Years ago, I compared loops in PL/SQL to C++ and found that C++ was about
1000 times faster. I have not done the test recently so the results
may no longer be valid.
My question to you is: are you sure that the code is written well? I
have no idea what your application is, but my experience has been that
applications that do lots of looping through record sets can usually be
improved by moving much the work in the SQL that reads the data in the
first place or perhaps by using associative arrays so you can do direct
lookups rather than "loop and look". I would ask the question
if the core algorithm of the program you are rehosting is sound.

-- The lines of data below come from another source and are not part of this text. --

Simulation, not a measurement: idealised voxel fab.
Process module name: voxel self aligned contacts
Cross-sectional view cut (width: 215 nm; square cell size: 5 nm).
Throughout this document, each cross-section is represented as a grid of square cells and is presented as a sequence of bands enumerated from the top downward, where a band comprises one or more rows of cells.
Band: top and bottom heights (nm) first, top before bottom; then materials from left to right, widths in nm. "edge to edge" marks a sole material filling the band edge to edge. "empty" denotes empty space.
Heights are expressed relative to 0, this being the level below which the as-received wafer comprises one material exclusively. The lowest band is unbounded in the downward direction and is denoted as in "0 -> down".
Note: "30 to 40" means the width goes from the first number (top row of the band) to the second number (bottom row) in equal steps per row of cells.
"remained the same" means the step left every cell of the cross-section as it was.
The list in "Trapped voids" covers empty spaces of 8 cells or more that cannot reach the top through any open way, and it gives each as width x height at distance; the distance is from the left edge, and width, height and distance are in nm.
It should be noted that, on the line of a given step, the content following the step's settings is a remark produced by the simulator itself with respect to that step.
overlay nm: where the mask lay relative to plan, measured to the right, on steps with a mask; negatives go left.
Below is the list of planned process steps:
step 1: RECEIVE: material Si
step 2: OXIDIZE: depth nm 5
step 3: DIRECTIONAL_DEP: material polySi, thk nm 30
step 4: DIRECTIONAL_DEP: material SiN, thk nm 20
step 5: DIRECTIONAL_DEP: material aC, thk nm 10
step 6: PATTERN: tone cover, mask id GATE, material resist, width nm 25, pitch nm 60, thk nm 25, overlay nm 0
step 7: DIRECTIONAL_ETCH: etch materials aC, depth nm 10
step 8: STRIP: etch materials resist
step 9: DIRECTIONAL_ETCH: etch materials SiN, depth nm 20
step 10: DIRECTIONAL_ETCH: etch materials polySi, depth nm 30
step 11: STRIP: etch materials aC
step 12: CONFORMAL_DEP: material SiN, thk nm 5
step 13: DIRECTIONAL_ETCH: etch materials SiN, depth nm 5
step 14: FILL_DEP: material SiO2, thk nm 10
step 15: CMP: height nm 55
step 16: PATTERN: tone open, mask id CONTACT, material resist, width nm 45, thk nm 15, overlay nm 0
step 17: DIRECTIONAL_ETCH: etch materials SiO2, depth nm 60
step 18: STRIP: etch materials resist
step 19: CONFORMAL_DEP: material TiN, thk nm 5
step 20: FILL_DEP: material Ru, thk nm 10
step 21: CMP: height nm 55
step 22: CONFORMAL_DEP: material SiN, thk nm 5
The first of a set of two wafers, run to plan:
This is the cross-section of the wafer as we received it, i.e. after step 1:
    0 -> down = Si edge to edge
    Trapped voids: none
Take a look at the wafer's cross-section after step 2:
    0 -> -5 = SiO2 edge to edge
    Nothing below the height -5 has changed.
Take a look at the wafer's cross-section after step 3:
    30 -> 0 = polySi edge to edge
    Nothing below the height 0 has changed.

Looping through arrays will be faster than looping through GTTs, so that
will not help.
Paul Dorsey
Dulcian, Inc.
pdorsey dulcian.com
732 744 1116 x110
________________________________
Chris.Rethemeyer Rotometrics.com
Sent: Thu 9/18/2008 6:45 PM
To: Multiple recipients of list ODTUG-SQLPLUS-L
Hi Paul,
The app that has me considering this option is one that is dealing with
a lot of associative arrays. I was curious to find out from the community
if there were any potential issues with native compilation that weren't
already covered in Oracle's documentation.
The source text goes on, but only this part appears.